Crackin' it open
Another novelty with this generation is the removable lid, which can be replaced with a custom one.
According to Intel, replacement lids can be purely cosmetic ("think university or corporate logos"), or they can add extra features to the system. "This can include adding USB, VGA or serial ports or adding capabilities such as NFC or wireless charging to the lid," the company tells us. Intel even provides CAD files on its website so folks can 3D-print their own lids.
The lid isn't the way to the new NUC's heart, though. That would be the bottom plate, which is held in place by four rubber-padded screws that double as the system's feet.
Here's what the new NUC looks like with the bottom plate removed—and with the extra hardware Intel supplied with our review unit sitting beside it.
The main attractions inside the machine are the two DDR3L SO-DIMM slots, which feed the Broadwell processor's dual memory channels, and an M.2 storage slot, which sits at the other end of the board. Fill up those slots, and your NUC is ready to roll. As we noted earlier, the Wi-Fi controller (the tiny rectangle with the antenna wires attached) is already soldered on, and the blue SATA port is there purely for decorative purposes in this particular NUC model.
Intel shipped our machine with 8GB of 1600MHz Kingston HyperX DDR3L memory and two M.2 solid-state drives: a "mainstream option," the Intel 530 Series 360GB, and a "high performance option," the Samsung XP941 256GB. The Intel drive has a Serial ATA interface and fairly typical performance ratings (540MB/s for reads, 490MB/s for writes). The Samsung drive is in another tier altogether, so much so that calling it "high performance" is almost an understatement. The thing has a PCIe x4 interface, and it's supposed to top out at 1170MB/s during reads and 930MB/s during writes. Yikes.
While we've got the thing open, we might as well take a look at the other side of the motherboard, where the CPU cooler sits. (By the way, getting the mobo out is surprisingly easy. All it takes is undoing a couple of screws.)

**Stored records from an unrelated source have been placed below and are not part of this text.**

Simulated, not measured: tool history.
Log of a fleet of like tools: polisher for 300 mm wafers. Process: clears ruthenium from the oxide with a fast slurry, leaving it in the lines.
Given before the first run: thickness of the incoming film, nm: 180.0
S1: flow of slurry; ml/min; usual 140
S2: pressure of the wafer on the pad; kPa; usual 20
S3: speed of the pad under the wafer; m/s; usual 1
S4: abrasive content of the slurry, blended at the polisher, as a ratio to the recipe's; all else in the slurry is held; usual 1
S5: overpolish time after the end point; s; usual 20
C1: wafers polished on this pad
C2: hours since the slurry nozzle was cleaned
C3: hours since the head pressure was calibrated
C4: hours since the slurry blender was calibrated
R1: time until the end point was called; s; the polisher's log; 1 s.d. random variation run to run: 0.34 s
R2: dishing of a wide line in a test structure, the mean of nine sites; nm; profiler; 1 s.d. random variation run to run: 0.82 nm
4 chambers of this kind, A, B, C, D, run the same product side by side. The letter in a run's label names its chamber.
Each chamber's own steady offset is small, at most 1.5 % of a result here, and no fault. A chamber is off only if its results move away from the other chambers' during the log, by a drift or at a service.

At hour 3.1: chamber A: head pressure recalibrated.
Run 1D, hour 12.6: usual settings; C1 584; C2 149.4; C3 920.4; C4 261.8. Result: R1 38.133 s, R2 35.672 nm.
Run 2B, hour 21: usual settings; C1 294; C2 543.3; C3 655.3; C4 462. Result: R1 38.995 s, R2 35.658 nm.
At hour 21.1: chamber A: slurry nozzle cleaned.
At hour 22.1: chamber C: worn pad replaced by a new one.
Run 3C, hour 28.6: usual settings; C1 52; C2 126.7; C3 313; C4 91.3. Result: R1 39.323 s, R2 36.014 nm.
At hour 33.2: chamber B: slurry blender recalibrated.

Intel apparently found the world's tiniest fan to cool the new NUC. That's probably okay, since the 15W Broadwell-U chip is hardly a power hog. Still, I would have preferred to see a slightly thicker machine with a beefier cooler. More heatsink surface area and a larger fan would go a long way toward reducing fan whine, which the new NUC unfortunately exhibits. Alas, Intel seems to have gone for miniaturization at all costs.
Note the wires connecting the board to the top of the chassis. Those are antenna wires clipped to the M.2 wireless adapter, and they go all around the inside of the aluminum housing.